State workers who track election-law violations are meeting later this morning to discuss the Catholic Church, says Lori Anderson, a spokeswoman for the Washington State Public Disclosure Commission.
At issue is a story I reported yesterday: Yakima bishop Joseph Tyson sent a letter this month instructing all priests in his diocese to begin a fundraising drive inside their parishes that directly funds the anti-gay-marriage PAC Preserve Marriage Washington, which is trying to reject Referendum 74 on the fall ballot. While I lamented that Tyson's effort seems to comply with federal tax rules, it may not be legal under state law.
Here's why: The church can't act as an agent that collects money and sends it to the campaign. In his letter, Bishop Tyson asks the priests to circulate Preserve Marriage Washington's fundraising envelopes among pews, collect the checks, and mail all the checks to the anti-gay PAC. As he put it, "Please place unopened envelopes into the addressed security envelope, and mail them to Preserve Marriage Washington."

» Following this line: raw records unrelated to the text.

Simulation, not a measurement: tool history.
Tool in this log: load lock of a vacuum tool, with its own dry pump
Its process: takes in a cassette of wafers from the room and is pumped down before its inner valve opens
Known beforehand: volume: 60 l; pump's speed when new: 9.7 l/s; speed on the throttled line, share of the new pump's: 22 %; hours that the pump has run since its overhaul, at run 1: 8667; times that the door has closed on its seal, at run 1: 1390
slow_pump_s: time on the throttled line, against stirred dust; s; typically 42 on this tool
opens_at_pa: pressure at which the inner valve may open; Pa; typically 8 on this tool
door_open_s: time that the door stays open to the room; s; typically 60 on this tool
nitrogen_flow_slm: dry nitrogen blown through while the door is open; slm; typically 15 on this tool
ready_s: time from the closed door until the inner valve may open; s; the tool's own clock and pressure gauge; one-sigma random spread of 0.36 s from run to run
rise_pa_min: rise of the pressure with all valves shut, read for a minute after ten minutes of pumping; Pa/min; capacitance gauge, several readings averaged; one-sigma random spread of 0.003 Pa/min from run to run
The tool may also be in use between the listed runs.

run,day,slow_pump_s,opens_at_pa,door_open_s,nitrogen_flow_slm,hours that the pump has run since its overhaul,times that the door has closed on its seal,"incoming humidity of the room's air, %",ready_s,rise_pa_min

That sort of activity is informally called "bundling," Anderson explains, and it would violate a state law that concerns collecting contributions on anther's behalf. "A person, other than an individual, may not be an intermediary or an agent for a contribution," says the RCW.
"They can hand out those envelopes," Anderson says, "but they that can't collect them and send them in." Anderson says that election workers will try to "head them off at the pass and see that they are complying."
Bishop Tyson did not respond to a request for comment.